Kristen is the co-founder and CEO of Highliner Technology, a platform which uses Artificial Intelligence and machine learning to provide personalised support and coaching for managers. She has a co-founder and 3 part-time contractors. The business is currently at MVP stage.
Tell us about your startup journey
When I registered for OneTech in Summer 2018, I was transitioning out of two years of full-time employment as COO of a deep tech start-up, which was closing its Series A round. I had applied for that role with the intention of gaining relevant experience so I could eventually have my own start-up. I was incredibly fortunate to make a pivot into the tech industry and to get the confidence and exposure needed for my start-up.
What does Highliner do?
Highliner uses machine learning and natural language processing to provide personalised support and coaching for managers. It creates behavioural change in the workplace by taking complex processes, like how you give good feedback, or how to be more empathetic in a team, and breaks then down into pieces you can practice, backed up with tools to become more effective. Our current focus is on frontline managers with lots of team members and we see huge opportunities in where this can go.
What is your background? Is it an advantage or disadvantage to you as a tech founder?
I’m an immigrant to the UK from the US, having recently attained dual citizenship.
A key difference for me, as an immigrant founder, was understanding British communication norms, and striking the right balance between confidence and asking for help. I’ve found walking that line is tough. When I moved here, I realised people are saying the same things but mean something completely different. I still have the challenge of being perceived as too forward and upfront.
However, I think it is important to say that there is a double standard where white immigrants from the US (and other English-speaking countries) are thought of as “ex-pats” and not immigrants. It is important for me to be clear that my privilege as a white woman from the US means I do not face the same amount of prejudice as many other immigrants.
What are the challenges you’ve faced, especially as an underrepresented founder?
There are challenges that all founders face. It’s hard running a start-up, and that’s universal. But, I think there are some additional challenges for underrepresented founders and being part of the OneTech community coming together, identifying and sharing those same experiences with each other has been really positive.
Despite the support I’ve had, I still feel the challenges of being an underrepresented founder in the sector. Women showing ambition inherently biases us compared to men. As under-represented founders, we have to be ten times better.
How has OneTech supported your journey?
I was part of the very first One Tech cohort when my startup was at pre-conception stage. So from the very beginning, it was a helpful extra push to make that leap.

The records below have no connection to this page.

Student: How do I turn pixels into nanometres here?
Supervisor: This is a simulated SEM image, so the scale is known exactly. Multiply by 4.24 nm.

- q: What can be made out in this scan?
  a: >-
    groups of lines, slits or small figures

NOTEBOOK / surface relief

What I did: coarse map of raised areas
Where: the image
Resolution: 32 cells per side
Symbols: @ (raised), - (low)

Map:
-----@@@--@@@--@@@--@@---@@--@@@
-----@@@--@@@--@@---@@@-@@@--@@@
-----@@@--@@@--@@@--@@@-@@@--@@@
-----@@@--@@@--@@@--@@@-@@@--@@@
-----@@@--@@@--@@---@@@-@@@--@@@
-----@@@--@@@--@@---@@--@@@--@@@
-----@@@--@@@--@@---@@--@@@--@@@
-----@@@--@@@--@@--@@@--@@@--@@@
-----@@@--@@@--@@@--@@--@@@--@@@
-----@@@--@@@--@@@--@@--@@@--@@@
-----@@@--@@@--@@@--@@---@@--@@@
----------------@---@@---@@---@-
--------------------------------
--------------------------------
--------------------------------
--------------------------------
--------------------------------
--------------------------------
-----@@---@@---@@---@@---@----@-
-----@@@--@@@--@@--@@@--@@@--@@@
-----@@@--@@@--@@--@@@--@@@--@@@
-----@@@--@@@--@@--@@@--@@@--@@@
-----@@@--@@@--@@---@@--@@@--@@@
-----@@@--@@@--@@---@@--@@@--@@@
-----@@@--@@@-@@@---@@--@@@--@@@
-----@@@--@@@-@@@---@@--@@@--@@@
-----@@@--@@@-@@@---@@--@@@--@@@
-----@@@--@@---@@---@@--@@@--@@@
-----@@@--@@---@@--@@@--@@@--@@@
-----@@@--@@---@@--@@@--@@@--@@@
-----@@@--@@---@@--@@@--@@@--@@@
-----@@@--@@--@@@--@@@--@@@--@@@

Without OneTech I wouldn’t have joined the FastForward programme. It helped me add structure to what I was already doing and formalise my thought processes. The accountability and homework components kept me on track. I was already talking to users, and outlining my MVP, but I wasn’t thinking about minimum viable segment. It built my confidence both in my pitch and in my evidence base.
I also found great value in the way it offered a built-in group of people with whom I could share and revise ideas. There is time set aside to bounce ideas. I keep in regular contact with a lot of the founders from the programme and we provide a fantastic support network for each other.
What is your advice to other underrepresented founders?
One of the key things about being in tech is how network focused it is and how important it is to have a wide network from a fundraising point of view, but also from client and talent points of view. I’ve been fortunate that One Tech gave me additional access to a wider network than I already had. It’s provided me with the possibility to meet all of these people but also in very open community focused on supporting each other.
Also, don’t be afraid to ask for favours. It’s hard and I think people offer them less because they don’t want to be presumptuous. But at every step of my journey, someone volunteered a favour and they have been essential to my journey as a founder.